Pike Pub also conducts specific product knowledge refresher courses every month that include tastings, food pairings, serving suggestions and sales techniques.
Practice Good Technique
Good sales technique is part of many operators’ beer training programs. Once servers understand the beers you serve, they can answer almost any questions guests might ask, a big first step towards successful selling.
Legal Seafoods, a 17-unit chain based in Boston, educates servers when they’re first hired and every time a new product is brought in. Most units feature about 14 different beers, and servers are well-versed in the style and flavor of each. That training pays off.
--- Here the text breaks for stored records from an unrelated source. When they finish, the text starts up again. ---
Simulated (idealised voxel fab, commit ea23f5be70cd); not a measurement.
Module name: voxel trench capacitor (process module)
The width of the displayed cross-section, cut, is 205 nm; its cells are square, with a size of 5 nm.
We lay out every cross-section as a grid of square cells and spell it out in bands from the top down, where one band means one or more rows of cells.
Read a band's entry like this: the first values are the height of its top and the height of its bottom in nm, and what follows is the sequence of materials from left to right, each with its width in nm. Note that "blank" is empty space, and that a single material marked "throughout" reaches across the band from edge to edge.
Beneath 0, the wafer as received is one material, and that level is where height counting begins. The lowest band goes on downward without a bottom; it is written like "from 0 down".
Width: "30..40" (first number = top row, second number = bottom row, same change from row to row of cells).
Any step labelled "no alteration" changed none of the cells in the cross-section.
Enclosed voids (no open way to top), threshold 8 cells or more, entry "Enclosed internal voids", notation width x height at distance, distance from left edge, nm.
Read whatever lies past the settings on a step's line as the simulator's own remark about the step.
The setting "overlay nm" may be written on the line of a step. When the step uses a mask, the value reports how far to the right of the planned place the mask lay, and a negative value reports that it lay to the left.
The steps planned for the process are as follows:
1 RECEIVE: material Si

“We encourage servers to tell a story about beer,” says David Alphonse, director of beverage operations. “We have Harpoon IPA here in Boston. We sell a ton of it because servers have a story to tell about it.”
The first thing beer knowledge does is give servers the ability to help customers find a beer they’ll like.
“In an environment like this most people are expected to drink beer,” White says, “so it’s not so much a question of selling beer as which beer to sell. Price-wise, our beers are pretty much the same. The difference between a good beer and a great beer, or even swamp water, is really only 50 cents to a dollar or two. So the key is to put guests into a beer they’ll enjoy.”
White and other operators encourage their servers to be familiar with all the beers on the list, and to sample at least one every day to remind them of what it tastes like. Then servers can ask what style of beer customers normally drink and find a comparable beer on the list.
“We tell servers to sell that they like,” says Tracy Finklang, beverage director at Old Chicago Restaurants. “We empower them to take initiative, know all the styles and be able to describe them and hope they take it from there.”
Beer knowledge also helps servers with suggestive selling that can lead to higher check averages.
“We don’t sell on price so much as we try to get Bud drinkers to try something a little different,” Finklang says. “When someone comes in and orders Coors, I tell servers to ask if they order vanilla at Baskin-Robbins.”
“We talk a lot about suggestive selling and upselling,” Dyke says. “We believe our guests are educated, so we focus more on accompaniments. We like to see employees expose guests to what we have to let them know we have a great selection.”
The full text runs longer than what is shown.